This story by Helen Ward in the TES 23rd March 2018
The once-perceived benefits of the job, such as long holidays, are no longer a draw, says Emma Hollis
The high workloads involved in teaching are deterring people from entering the profession, teacher training chief Emma Hollis has warned.
Ms Hollis, executive director of the National Association of School-Based Teacher Trainers (NASBTT), said that recruiting trainees is becoming increasingly difficult.
“It absolutely is a crisis,” Ms Hollis said. “And I don’t think, this year, that can be denied. Applications are 23 per cent down on last year, which was a bad year.”
She adds that the once-perceived benefits of the job, such as long holidays, are no longer a draw.
“The conversation around teaching has really changed,” she said. “When I started teaching, people who were not teachers would talk about the long holidays. Now, if you say you’re a teacher, they say you work really hard – you see them feeling sorry for you.”
Government measures
While in the past few months, the government has taken a number of measures designed to make it easier to get into teaching – such as asking providers to “maximise recruitment” and relaxing the rules around the skills test. Ms Hollis is concerned that these measures don’t make the profession more attractive.
“We don’t want to be seen as a profession that is easy to get into – it should be a high bar,” she said.
She warns that telling providers that they must assess entrants’ suitability to train to teach, rather than their suitability to teach, could have unintended consequences.
“Even if you know that a person is not suitable to teach, they could be suitable to train with no prospect of going into employment,” she says. “They are asking us to do something slightly different.
“Someone who is suitable to be on a training programme is not necessarily the same as someone who is suitable to be a teacher.”
Workload pledge needed
She points out that what could really help is a pledge to slow down on curriculum and exam changes, to allow teachers to feel that it is possible to “get on top” of things – something that, education secretary Damian Hinds has recently promised.
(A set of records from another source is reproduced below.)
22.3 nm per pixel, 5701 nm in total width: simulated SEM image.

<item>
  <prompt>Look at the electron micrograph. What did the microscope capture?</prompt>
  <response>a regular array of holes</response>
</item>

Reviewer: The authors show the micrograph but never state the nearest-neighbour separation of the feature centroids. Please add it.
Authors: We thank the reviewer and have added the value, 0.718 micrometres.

A Department for Education spokesperson said: “There are record numbers of teachers in our classrooms – 15,500 more than in 2010 – and last year 32,000 trainee teachers were recruited, more than in the previous year. The education secretary has already set out plans to work with Ofsted and the profession to strip away the workload that does not add value so teachers have the time to focus on what really matters.
“More teachers are joining the profession and retention rates have been broadly stable for the past 20 years.”